The recent European summer witnessed two keel-laying ceremonies for Russian submarines. The first one, held on 30 July 2012 in Severodvinsk, was for the Duke Vladimir (named after the Kievan Rus ruler, 978-1015)
21st Oct 2012
Russia starts new submarines, upgrades Indian Kilos
Vladimir Karnazov Moscow / St Petersburg.
The recent European summer witnessed two keel-laying ceremonies for Russian submarines. The first one, held on 30 July 2012 in Severodvinsk, was for the Duke Vladimir (named after the Kievan Rus ruler, 978-1015) – the first in the series of five Project 955A strategic underwater cruisers, following after three Project 955s already built (the Borey-class). Russia’s president Vladimir Putin led this ceremony. Then on 17 August Russian the navy commander Admiral Victor Chirkov attended a similar ceremony in St. Petersburg for the Old Oskol, a third in the series of six Project 636.3 diesel-electric submarines for the Black Sea Fleet.
In his speech on 30 July, Putin stressed the need to equip newly-constructed ships with modern long range rocketry. “It is exactly weaponry that always determined power and worthiness of combat ships in wartime”, he said. The Russian president announced that Ruble 4.44 trillion (US $150 billion) will be spent on construction of new ships for the Russian navy’s “multipurpose groupings of general use”, adding that one-third of that sum will be provided in the next five years. “By 2020 the navy will take delivery of 51 surface combatant and 16 multipurpose submarines – the latter number not counting the Borey-class strategic cruisers”, he stated. It remains to be seen whether “16” refers to non-nuclear vessels or includes the Project 885 Yasen-class fast-attack submarines.
In turn, Admiral Chirkov said the navy expects between 14 and 20 new non-nuclear submarines. According to the Armament Program 2011-2020, during the next eight years the Russian navy shall receive eight Project 955/A strategic underwater cruisers, eight Project 885 fast-attack submarines, 15 frigates and 35 corvettes. This will boost the share of modern equipment in the navy’s arsenal to 30% in 2016 and further to 70% in 2020, Chirkov said.
The Russian navy no longer suffers from financial and personnel problems it was exposed to several years ago. “We notice a higher degree of interest among young people in joining the navy. This results in more applicants going to the military schools and institutes, and a higher competition to pass exams and get accepted. Besides, those who today serve on submarines of the Northern Fleet and submarines based on the Kamchatka peninsula – everybody in their compliment are on a contract [not conscripts]. This is another piece of evidence to the fact that the navy’s importance in the eyes of the public has gone up”.

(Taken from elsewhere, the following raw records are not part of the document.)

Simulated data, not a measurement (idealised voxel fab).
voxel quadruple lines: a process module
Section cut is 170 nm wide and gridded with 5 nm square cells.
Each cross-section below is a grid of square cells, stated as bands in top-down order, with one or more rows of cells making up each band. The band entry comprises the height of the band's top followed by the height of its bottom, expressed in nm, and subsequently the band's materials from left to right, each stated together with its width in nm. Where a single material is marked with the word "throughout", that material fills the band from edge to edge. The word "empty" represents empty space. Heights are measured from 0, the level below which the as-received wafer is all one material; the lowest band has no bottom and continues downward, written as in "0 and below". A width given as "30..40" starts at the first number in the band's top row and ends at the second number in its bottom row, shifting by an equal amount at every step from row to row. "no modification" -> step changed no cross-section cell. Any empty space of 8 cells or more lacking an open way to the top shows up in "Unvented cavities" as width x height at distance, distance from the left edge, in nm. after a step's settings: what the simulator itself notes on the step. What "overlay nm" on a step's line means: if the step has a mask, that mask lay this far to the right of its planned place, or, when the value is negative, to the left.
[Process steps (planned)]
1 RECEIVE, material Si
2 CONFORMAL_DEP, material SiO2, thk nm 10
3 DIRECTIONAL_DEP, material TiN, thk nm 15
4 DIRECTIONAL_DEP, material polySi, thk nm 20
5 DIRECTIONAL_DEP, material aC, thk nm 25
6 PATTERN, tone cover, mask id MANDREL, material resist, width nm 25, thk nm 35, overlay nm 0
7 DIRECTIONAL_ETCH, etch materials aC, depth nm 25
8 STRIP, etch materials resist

Asked whether he would rethink some controversial decisions made by his predecessor Admiral Vladimir Vysotsky (2007-2012), the new Russian navy commander (appointed in May 2012) answered: “we will go forward without changing earlier made decisions… Instead, we will work so as to unify ships of various types and upgrade them as necessary so as to achieve a greater degree of cross-type unification and insure the newly launched ships carry state-of-the-art weaponry”.
Chirkov confirmed that the order for six Project 636.3 submarines announced three years ago would go into production. The high demand for Russian diesel-electric submarines has enabled the Admiralty Shipyards to streamline their production process. So far, 55 Rubin-designed Kilo-class submarines (Project 877/E/EKM/636) have been completed, and more are under construction. Normally, the construction cycle for a Project 636 comes to three years. A total of 23 Kilo-class (by NATO classification) ships were built for a variety of customers in the 1980s and1990s.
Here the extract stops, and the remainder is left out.